Nearly every class across the country has them, but few teachers actually know how to incorporate them into classroom settings. IEPs, or individual learning plans, are federally mandated documents that protect students with learning disabilities from getting lost in the shuffle. However, many parents, and students as well, don’t know how to implement them to get the best results, and therefor get lost when it comes time to actually use them. Teachers, for their part, often allow these plans to slip away in the balance of maintaining an ordered classroom. The situations are unfortunate, but it does happen. This results in lower test scores, stress in the classroom, and students who are being left behind. In order to right the scales, it’s up to teachers to take the first step and work closely with students who present IEPs.
IEPs Aren’t Lesson Plans
An IEP for a student is not something that has to be enacted for every situation. Many students soon outgrow them, and to this extent, serve as a protective layer to assist in getting an education. Teachers should of course be aware of the details in a student’s IEP, but should not be making mandatory adjustments to lesson plans. Many IEPs have common additions, such as extensions on due dates, the ability to record a lecture, or take photographs of the chalk or white board after notes have gone up. Some are a bit more extreme, requiring daily tutoring sessions before or after class with the teacher or para-professional, but these are few and far between.

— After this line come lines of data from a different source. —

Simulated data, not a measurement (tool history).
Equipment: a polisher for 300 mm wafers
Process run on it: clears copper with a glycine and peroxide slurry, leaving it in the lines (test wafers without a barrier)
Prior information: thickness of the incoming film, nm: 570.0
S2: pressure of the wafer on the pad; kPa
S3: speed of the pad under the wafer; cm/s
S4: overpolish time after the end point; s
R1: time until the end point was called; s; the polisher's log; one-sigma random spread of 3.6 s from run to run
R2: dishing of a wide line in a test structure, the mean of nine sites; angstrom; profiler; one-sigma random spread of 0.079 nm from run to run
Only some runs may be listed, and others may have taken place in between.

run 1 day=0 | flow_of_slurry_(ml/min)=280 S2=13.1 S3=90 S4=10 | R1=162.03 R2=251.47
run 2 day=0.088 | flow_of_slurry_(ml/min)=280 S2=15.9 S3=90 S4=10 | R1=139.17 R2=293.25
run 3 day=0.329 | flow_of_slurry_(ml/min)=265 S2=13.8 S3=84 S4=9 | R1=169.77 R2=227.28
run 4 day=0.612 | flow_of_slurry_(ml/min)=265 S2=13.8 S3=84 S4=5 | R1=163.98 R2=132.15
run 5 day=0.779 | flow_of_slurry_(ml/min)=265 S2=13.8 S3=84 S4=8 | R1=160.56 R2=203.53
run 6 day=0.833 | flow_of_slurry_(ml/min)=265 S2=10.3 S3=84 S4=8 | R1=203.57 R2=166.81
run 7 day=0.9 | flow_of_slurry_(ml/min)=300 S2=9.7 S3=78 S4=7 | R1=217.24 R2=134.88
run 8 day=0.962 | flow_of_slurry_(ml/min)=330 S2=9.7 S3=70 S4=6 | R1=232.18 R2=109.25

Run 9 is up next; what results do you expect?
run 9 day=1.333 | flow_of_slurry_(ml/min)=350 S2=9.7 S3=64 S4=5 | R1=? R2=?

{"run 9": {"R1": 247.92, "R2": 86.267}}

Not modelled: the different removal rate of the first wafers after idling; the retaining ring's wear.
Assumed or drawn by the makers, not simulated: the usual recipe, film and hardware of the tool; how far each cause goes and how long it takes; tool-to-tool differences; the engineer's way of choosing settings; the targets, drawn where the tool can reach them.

If a student is preforming up to speed in a classroom environment, then nothing needs to be done. Building confidence in a student’s abilities should be the number one focus of an educator, and utilizing the guidelines set forth in an IEP is a good place to start. Checking in with a student during lessons is a good way to assist, as is providing positive feedback when assignments are handed in on time, graded, and incorporated into a grade point average. When parents contact a teacher for updates, timely communication is essential. Working together, parents and teachers can comfortably oversee the progress a student is making, and can incorporate selectively the elements in an IEP if needed to help the student achieve more than they could without the extra assistance.
Of course classrooms are overcrowded, and time is at a premium within the classroom. But, with understanding and patience, every student has the tools and support required to succeed in life- and in doing so, can build the confidence needed to get more out of life.